Saw this on the WaPo front page first thing this morning, and it’s been bugging me all day (but I was too busy to complain about it here until now):
Moore made a fortune picking through the ruins of the Rust Belt, which makes sense because manufacturing decline decimated his hometown. The Rust Belt killed Democrats’ hopes this year, and according to the “I Told You So” caucus, which occasionally includes Moore, it was because Democrats forgot the white working class. So it’s not surprising Moore would see the dawn of the Trumpocalypse as his Big Moment.
But the spontaneous resistance that rose up after Trump’s election was led mostly by women and non-white people. I’m not saying white men aren’t a part of it and have no place in it. They are, and they definitely do. But the groups that are flooding town halls and crowding meetings are local people who are worried about losing their rights and healthcare, not laid off factory workers or coal miners. (Maybe they’re still waiting for Trump and his cabinet of plutocrats to reverse green energy trends or enact tariffs that don’t backfire.)

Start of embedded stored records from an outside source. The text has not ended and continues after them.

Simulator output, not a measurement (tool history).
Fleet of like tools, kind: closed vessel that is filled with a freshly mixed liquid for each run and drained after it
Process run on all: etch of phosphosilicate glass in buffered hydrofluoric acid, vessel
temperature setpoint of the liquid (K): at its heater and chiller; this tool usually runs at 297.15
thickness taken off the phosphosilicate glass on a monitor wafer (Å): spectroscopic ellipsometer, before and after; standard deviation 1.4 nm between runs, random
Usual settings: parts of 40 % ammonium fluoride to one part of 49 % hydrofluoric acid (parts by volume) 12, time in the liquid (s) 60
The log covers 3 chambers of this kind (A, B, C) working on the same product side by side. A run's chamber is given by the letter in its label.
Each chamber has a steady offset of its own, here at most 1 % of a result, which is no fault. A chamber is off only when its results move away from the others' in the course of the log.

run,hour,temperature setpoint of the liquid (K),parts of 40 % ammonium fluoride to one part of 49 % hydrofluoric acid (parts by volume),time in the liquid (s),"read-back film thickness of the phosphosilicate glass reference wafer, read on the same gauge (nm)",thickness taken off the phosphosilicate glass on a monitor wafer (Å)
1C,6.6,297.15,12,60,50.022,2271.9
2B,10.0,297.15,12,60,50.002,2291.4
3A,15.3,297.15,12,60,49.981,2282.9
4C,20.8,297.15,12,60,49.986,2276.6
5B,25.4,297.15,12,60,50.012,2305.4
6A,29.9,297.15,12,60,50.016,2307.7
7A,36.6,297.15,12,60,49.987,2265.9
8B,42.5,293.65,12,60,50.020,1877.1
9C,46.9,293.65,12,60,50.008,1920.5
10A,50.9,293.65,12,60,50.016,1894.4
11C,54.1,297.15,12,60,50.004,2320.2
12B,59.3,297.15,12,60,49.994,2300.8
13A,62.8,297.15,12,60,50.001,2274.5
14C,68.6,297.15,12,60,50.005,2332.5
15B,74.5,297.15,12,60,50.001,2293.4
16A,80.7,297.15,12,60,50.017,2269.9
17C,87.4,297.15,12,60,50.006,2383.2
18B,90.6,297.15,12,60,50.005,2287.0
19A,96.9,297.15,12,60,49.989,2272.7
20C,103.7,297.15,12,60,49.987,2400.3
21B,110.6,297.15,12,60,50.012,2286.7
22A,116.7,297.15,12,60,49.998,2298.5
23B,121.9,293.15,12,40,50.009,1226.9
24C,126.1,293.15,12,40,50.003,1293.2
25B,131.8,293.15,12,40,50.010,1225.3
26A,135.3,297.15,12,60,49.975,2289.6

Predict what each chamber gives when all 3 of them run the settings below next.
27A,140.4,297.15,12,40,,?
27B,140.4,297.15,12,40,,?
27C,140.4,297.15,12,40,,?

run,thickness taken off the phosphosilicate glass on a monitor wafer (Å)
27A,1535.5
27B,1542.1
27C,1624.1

I don’t mean to slag on Moore — his films, especially his early stuff, IMO, were groundbreaking and necessary. Like me, he was an idiot Naderite in 2000, but he also learned his lesson. He was a Bernie guy last year, but he came out strongly for Clinton after the primaries ended and did his best to bring hold-outs into the tent before the voting started. Good for him.
But the resistance movement needs participants, not celebrity leadership, and especially not the leadership of celebrities who’ve made a decades-long career out of being professional leftists. That’s no knock on celebrity activists or famous professional leftists — if they’re with us, I for one am happy to have them. But behind the crowd, please. Not in front. What do y’all think?